Health Systems Research Unit
Local government restructuring - a brief overview
Linking
health and environment in Cape Town, South Africa: The view
from local government, July 1998
Background
Before the transition
to democracy in April 1994, local government in South Africa was based on
apartheid racial division. The apartheid city, as it has become
known, had a number of key characteristics. Firstly, environment, health and
other administrative structures were duplicated for each race group and between
local, provincial and national levels of government. This resulted in fragmentation
in terms of legislation, policy, programmes and led to inefficient and wasteful
operations. In the Cape Metropolitan Area (CMA), for example, there were prior
to 1996 some 18-20 different local government administrative structures
with little metro level co-ordination. Secondly, local government was unaccountable,
with Black South Africans having no elected representatives. Finally, service
delivery was characterised by great inequities in access between well resourced
White suburbs and severely under-resourced Coloured and Black suburbs (Barron
et al 1996; Hirschowitz et al 1995; South Africans Rich and Poor 1994).
Against this background, a number
of interrelated factors have contributed to the current state of local government
in South Africa:
- The administrative fragmentation of the past
was compounded by the lack of an overarching metropolitan authority or metro-level
environmental management policy for the CMA.
- Previous policies enforcing inequitable service
delivery have left the CMA with substantial infrastructural and service
backlogs in black townships; with high capital and ongoing costs for quality
facilities in white areas; and with an inadequate revenue base for attaining
greater parity in services (Environmental Evaluation Unit, 1997).
- Far from promoting ecological and social sustainability,
land use planning was a fundamental instrument of the apartheid city, leading
to not only great poverty and inequity but also environmental degradation
and wasteful use of natural resources.
- As the pace of urbanisation increased, apartheid
policies such as influx control became unenforceable and large informal
unserviced settlements grew on the borders of urban areas.
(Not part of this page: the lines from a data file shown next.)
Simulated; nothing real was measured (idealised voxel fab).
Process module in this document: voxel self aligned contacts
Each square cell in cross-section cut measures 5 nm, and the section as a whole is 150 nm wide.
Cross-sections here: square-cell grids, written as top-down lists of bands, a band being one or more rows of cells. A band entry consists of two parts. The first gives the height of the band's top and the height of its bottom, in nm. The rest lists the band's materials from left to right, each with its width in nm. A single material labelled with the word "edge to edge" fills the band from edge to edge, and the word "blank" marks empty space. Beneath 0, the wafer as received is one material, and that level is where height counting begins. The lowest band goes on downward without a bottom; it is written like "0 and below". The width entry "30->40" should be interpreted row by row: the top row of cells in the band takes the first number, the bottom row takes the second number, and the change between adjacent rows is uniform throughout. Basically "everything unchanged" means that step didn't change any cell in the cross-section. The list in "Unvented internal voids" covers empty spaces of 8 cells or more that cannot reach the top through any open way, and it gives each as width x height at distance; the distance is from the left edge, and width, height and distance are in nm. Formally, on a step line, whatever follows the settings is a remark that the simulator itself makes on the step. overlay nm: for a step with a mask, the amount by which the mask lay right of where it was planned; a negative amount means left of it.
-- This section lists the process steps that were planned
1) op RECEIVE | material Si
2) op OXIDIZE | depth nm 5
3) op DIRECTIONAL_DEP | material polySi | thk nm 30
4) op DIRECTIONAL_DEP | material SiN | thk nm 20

Crippled by rent and services
boycotts, puppet local government administrations in the Black areas of the
CMA had largely collapsed in the early nineties, worsening environmental health
problems in the growing metropolis.
Local government
under the new dispensation
Democratic national elections
in April 1994 were followed by local government elections in late 1995 / 1996.
In the CMA these took place in May 1996, and led to the formation of six Metropolitan
Local Councils (MLCs) and the Cape Metropolitan Council (CMC), effectively
rationalising the former plethora of local government structures through a
major restructuring exercise (see Figure 1
Figure
1: Municipal Government Structures

Major shifts in direction for local
government are enshrined in Chapter Three of the new South African Constitution
(Act 108 of 1996), in terms of two inter-related concepts: "cooperative
government" and "sphere of government". The latter represents
a significant departure from the hierarchical intergovernmental relations
of the past to a system where national, provincial and local governments are
each distinctive and have equal status. Cooperative governance means that
although distinctive and equal, the spheres of government are also inter-dependent
and must work together to ensure effective government.
The Constitution envisages a new,
expanded and developmental role for the local sphere as a whole and for each
constituent municipality. Objectives for local government include providing
services to communities in a sustainable manner, while promoting social and
economic development and a safe and healthy environment, and encouraging the
involvement of communities in local government matters. Local government authorities
now also have an important role in implementing policy in both the environmental
and health spheres, and possess the primary responsibility for service delivery.
The Constitution assigns the environmental or environment-related matters
of air pollution, municipal planning, municipal transport, stormwater management,
certain water and sanitation services, cleansing, noise pollution, and solid
waste disposal to local government authorities. Other functions can be assigned
to municipalities by national and provincial governments provided there is
agreement and the requisite capacity.
Significant challenges also exist for local government
around the need, formalised in the White Paper on Local Government, to reverse
the legacy of the past through redistribution within and between local areas.
The most important difference seen between the new form of local government
and the past is the "creative and dynamic developmental role" for
local government, to "ensure maximum impact on poverty alleviation within
resource constraints, and to address spatially entrenched socio-economic inequalities"
(White Paper on Local Government:vi). This needs to occur within the framework
of Integrated Development Planning (IDP), linked to budgeting cycles. A further
significant change is the presence of democratically elected councillors for
all areas and all South Africans. This investigation into policy formulation
and decision making therefore occurred at a time of great flux in local government,
both in terms of directives set out in national level policy as well as structure
and organisation at the local level.